Agner`s CPU blog

The actual size of the registers is implementation specific, it just depends on how the address bits are devied up. This supports the variable vector registers. Of course this would have to be a very fast memory. The idea came from the Page 0 stuff you could do on the good ol' 6502, where the first page of memory could be addressed with 1 byte.

If the actual registers were separate, and the register page could be copied from/to the real registers, you could use ContextID to fill all registers at once,, for very fast function initialization. The compiler could place instructions at program start that would fill up register contexts for critical functions, and call up that register set when entering each function. There's a lot of possibilities. It all depends on the ability to read from/write to this register page very quickly, and the ability to put enough of this memory on the chip. The amount of memory would limit the number of concurrent programs, threads and contexts, as well as the number and size of registers. Maybe you'd have to consider a program and a thread the same thing, which could reduce the size of this memory somewhat.

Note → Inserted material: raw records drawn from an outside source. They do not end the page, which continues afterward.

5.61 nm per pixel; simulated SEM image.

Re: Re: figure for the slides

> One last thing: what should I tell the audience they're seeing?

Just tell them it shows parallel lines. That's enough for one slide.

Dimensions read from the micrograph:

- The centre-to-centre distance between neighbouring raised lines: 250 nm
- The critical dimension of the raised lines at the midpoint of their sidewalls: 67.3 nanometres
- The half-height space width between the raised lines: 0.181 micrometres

If done right, I think this could really speed up task switches and function initialization and save stack space. Another idea could be a partial register exchange. ProgramID and ThreadID (or just ThreadID) point you to the proper register bank, but a special command could cause, say R0 thru R15 to always read from ContextID 0, but R16 thru R31 would read from the Context set by this special bank switch command. For a 2-bit ContextID, that provides you another 64 registers to use, 1 bank of 16 at a time. So R0 thru R15 stay the same, but R16 thru R31 are pulled from 1 of 4 banks. Or you do the full context switch, for 32 out 128.

I'm not sure how this would affect other processes, but on the surface, it sounds powerful.

Please note that I am describing 2 opposing possible setups:
Setup #1: The registers live in this memory block, and are one and the same.
Setup #2: The registers are read from this memory block with a GetContext command, and written to the memory block with a PutContext command.

I see benefit in both setups. Unfortunately, I think either setup might have performance problems, unless some very specialized burst read/write hardware is built. But it could be a joy to program. Imagine placing all your immediates and constants into a register context once at the start of your program. Then, when you call your function, a single command sets up all your constants, your loop counts, and your buffer pointers, without using the stack, or even setting registers. Compilers would have to be a bit different, but we're trying for a better design, right?
Could be interesting. You might even be able to justify reducing your number of registers, and depend on bank swapping, which would reduce your instruction set considerably.

Maybe a routine could "push it's context" to a function to achieve by-reference registers. Or copy it's context into another for by-value, without using the stack, or explicitly setting registers.

Is it a crazy idea? It is complex, but could be very powerful. I wonder if it is practical.

Ok, here's my last idea: If the above cannot be done, how about an instruction that pushes registers onto the stack, based on a mask. The push-by-mask opcode is followed by an immediate 32-bit value, with 1 bit dedicated to each register. Registers are always pushed in the same order. To push r0 thru r7, you'd use an immediate value of 011111111b. Or, to push r2, you'd use 0100b. I guess this would be slow, but it would be compact, and useful. Pop would, of course reverse, so the same mask could be used.